\documentclass[12pt]{article}
%
% Preamble
%
\usepackage{authblk}
\usepackage{enumitem}
\usepackage{fullpage}
\usepackage{amsmath}
\usepackage{hyperref}
\usepackage[T1]{fontenc}
\usepackage{mathpazo}
\usepackage[utf8]{inputenc}
\usepackage{microtype}
%
% Title page
%
\title{What's wrong with Bayesian methods?}
\author{E.~T.~Jaynes}
\date{April 1984}
\affil{St.~John's College and Cavendish Laboratory, Cambridge, CB2 1TP, UK}
\begin{document}
\maketitle
%
% Matter
%
Our title is the title of a talk given in Cambridge on Feb.~3, 1984, by Professor G. A. Barnard. For him it was a question
to be taken seriously, and answered seriously. But for us it is
only a rhetorical question; for while we see many things in
Bayesian methods that are still incomplete and in need of
further technical development, we are unable to see anything
basically wrong with them.
However, Barnard's argument proved to be valuable, because
it framed our differences in such a clear and sharp way. Thirty
years ago Jimmie Savage remarked of statistics that ``there has
seldom been such complete disagreement and breakdown of
communication since the Tower of Babel.'' Pondering Barnard's
remarks we were able to see where our communication has failed,
more clearly than before.
For decades Bayesians have been accused of ``supposing that
an unknown parameter is a random variable''; and we have denied,
hundreds of times and with increasing vehemence, that we are
making any such assumption. We have been unable to comprehend
why our denials have no effect, and that charge continued to be
made.
Sometimes, in our perplexity it has seemed to us that there are two fundamentally different kinds of mentality in
statistics; those who see the point of Bayesian inference at
once; and need no explanation; and those who never see it:
however much explanation is given. But Bernard's remarks
provided a clue to what has been causing the genuine Tower of Babel situation.

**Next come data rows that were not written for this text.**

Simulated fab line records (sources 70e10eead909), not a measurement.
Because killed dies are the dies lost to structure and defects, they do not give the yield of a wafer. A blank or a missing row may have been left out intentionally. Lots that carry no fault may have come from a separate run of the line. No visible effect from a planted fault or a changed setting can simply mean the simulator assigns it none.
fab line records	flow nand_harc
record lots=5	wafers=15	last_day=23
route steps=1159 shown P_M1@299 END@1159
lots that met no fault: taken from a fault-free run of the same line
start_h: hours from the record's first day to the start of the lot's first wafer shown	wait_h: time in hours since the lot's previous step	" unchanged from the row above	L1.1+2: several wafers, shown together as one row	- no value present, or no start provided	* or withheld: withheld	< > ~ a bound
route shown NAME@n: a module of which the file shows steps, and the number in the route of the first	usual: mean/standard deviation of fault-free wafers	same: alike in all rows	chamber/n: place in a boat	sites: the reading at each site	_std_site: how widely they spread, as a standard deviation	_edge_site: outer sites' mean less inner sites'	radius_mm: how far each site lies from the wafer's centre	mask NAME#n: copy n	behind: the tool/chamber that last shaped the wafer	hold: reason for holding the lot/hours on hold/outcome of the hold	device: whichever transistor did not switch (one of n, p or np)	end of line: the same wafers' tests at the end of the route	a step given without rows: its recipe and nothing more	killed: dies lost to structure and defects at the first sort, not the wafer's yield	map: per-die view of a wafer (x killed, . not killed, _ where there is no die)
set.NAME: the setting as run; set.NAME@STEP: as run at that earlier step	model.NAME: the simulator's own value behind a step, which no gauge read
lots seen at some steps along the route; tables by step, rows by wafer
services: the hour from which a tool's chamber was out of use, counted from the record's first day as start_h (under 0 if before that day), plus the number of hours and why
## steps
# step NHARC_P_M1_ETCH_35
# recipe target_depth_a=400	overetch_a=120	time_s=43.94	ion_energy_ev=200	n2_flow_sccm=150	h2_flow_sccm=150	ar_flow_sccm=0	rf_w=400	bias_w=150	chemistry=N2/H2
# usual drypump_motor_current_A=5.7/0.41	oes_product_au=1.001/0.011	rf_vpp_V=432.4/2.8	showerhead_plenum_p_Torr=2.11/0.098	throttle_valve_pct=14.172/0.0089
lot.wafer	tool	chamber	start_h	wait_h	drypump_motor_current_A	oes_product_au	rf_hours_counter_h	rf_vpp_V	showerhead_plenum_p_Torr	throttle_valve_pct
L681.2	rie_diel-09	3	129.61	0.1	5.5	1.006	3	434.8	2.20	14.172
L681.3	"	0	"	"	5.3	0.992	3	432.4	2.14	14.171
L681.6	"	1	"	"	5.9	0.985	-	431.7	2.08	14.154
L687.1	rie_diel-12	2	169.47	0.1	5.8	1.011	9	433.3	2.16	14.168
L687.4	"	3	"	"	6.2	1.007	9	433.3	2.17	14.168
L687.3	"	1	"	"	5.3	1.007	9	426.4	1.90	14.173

Barnard defined the term ``statistics'' as follows:
\begin{enumerate}[label=(\Alph*)]
\item It is
not concerned with decision making; and it is not concerned
with scientific inference in general.
\item Rather, statistics is
``that part of inference where experiments are repeatable, their
results only partially so.''
\item Any models we use must be verifiable --- or at least criticizable --- and the probabilities
we use must be frequencies.
\end{enumerate}
He then explained that Bayesian methods of parameter estimation, which express the result of a parameter
estimation, are illogical; for how could the distribution of
a parameter possibly become known from data which were taken
with only one value of the parameter actually present?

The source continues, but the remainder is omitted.